Historically, Oct. 11 would be remembered as Christopher Columbus Day; however, he was not the Christopher mentioned this past Monday. “The only Christopher we acknowledge is Wallace!” These were the words chanted as the late rapper Christopher “Biggie” Wallace Exhibit was unveiled at the Trap Music Museum. The Exhibit was the “Volume 2: Atlanta Edition” in partnership with The Bishop Gallery who previously founded the event in Brooklyn, NY.
Attendees stretching from far and wide dressed in "Biggie" attire came to the private event and marveled in its glory. The room was filled with immense joy and excitement to see the new exhibit. People discussed their personal memories with the rapper, his inspiration in the art they created, and the overall impact Wallace left on their lives. The most apparent thing by the end of the night was that biggie was a genuine person whose legacy still lives on to this day.
The "Biggie" Exhibit was one that had been in the works for some time.

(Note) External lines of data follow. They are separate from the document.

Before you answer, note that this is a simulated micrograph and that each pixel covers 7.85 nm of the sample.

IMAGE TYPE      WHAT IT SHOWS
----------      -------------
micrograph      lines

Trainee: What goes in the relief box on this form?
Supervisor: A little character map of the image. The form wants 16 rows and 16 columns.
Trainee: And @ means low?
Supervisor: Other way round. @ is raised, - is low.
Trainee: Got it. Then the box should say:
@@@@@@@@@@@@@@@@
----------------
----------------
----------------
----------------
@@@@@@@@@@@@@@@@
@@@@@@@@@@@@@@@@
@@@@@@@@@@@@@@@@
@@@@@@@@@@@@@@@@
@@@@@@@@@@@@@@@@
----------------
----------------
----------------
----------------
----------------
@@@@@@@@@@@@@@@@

"We’ve been working on this for over a year, it’s been really intense...” Kystal "KG" Garner, museum's general manager stated. The exhibit is in partnership with the Bishop Gallery, a Brooklyn-based art collective that had previously done the “The Only Christopher We Acknowledge is Wallace” exhibit in New York. Garner, as a New Yorker, explained the importance of bringing the exhibit to Atlanta.
“…When presented with the opportunity to highlight 'Big,' it made all the most sense, there was no reason as a team to say no… any way to highlight someone as deep as 'Biggie;' we will definitely take that opportunity, I will definitely take that opportunity,” she said. Garner also explained the exhibit's ties to Wallace’s family.
“We are in discussions of doing things with his family members,' she said."They have been contacted and they do know this is going on.” Garner went on to discuss that the family had previously attended the exhibit in New York.
Owner T.I. also spoke on the sentiment that this exhibit was important to the Trap Music Museum and its culture by saying “We felt that this was the perfect time for us to collaborate and for us to extend ourselves for our brother… because he’s definitely a pioneer… who opened doors for us to do what we do, and how we do it today.”
The art at the exhibit was a creative expression of who Wallace was and it showed just why he was regarded as the “Notorious B.I.G.” Artist Christopher Frank explained how Wallace’s music inspired his work in the exhibit by saying “When I listen to these words they turn into pictures.” Another artist in the exhibit Jerell Gantt explained that “I chose this piece because I felt it best symbolizes ‘Big.’ Flashy, not subtle and dimensional…” Wallace’s reach touched many different mediums in the creative space. New Yorker and curator of the exhibits set, Rich Bizarre, described setting up the art as “dope,” because it brought a Brooklyn Vibe to the Museum. This definitely was an exhibit to remember.
Wallace left an impact in the lives of many New Yorkers and in the Hip Hop game. However, the “Trap Music Museums” roots are southern and based upon Trap music. The exhibit served as a way to highlight Wallace’s contribution to Trap as a genre and in Hip Hop overall. T.I., an Atlanta Native and a pioneer of Trap music said that “Trap music is about people who live a certain lifestyle and [Biggie] kind of painted that picture from his perspective, prior to people from Atlanta, my region being able to paint that same picture… we wouldn’t have been able to do that without people like him.” Ed Lover, Curator of Music at the event lit up when speaking about his late friend Wallace’s contribution to Trap saying “Tonight’s event is wonderful because…this the Trap Museum featuring some of the best Trap artists to ever come out of the south, but it’s about ‘Big’ and ‘Big’ is from New York. ‘Big’ used to be a drug dealer so it’s like the crack house meets the Trap house.”
Wallace’s influence stretched far beyond Brooklyn, NY, and those who lived in the state of New York -- which couldn’t have been more apparent. Courtney Sills is a Georgia native and former manager of the 90s RnB Group “112.”
“‘Biggie’ was the most authentic person,” Sills stated. Wallace was definitely loved amongst those in the south, and Monday night was representative of that. He definitely touched the lives of many, the "Brooklyn Way."
The Christopher “Biggie” Wallace exhibit at the Trap Music Museum was a definite success at paying homage to the late rapper. The many sentiments about Wallace as a person was truly a representation of who he was as a rapper and an overall good human. The Trap Music Museums Partnership with the Bishop Gallery was indeed one that will go down in history. Tonight solidified the sentiment that “The only Christopher we acknowledge is Wallace,” and that's Wallace’s legacy is forever.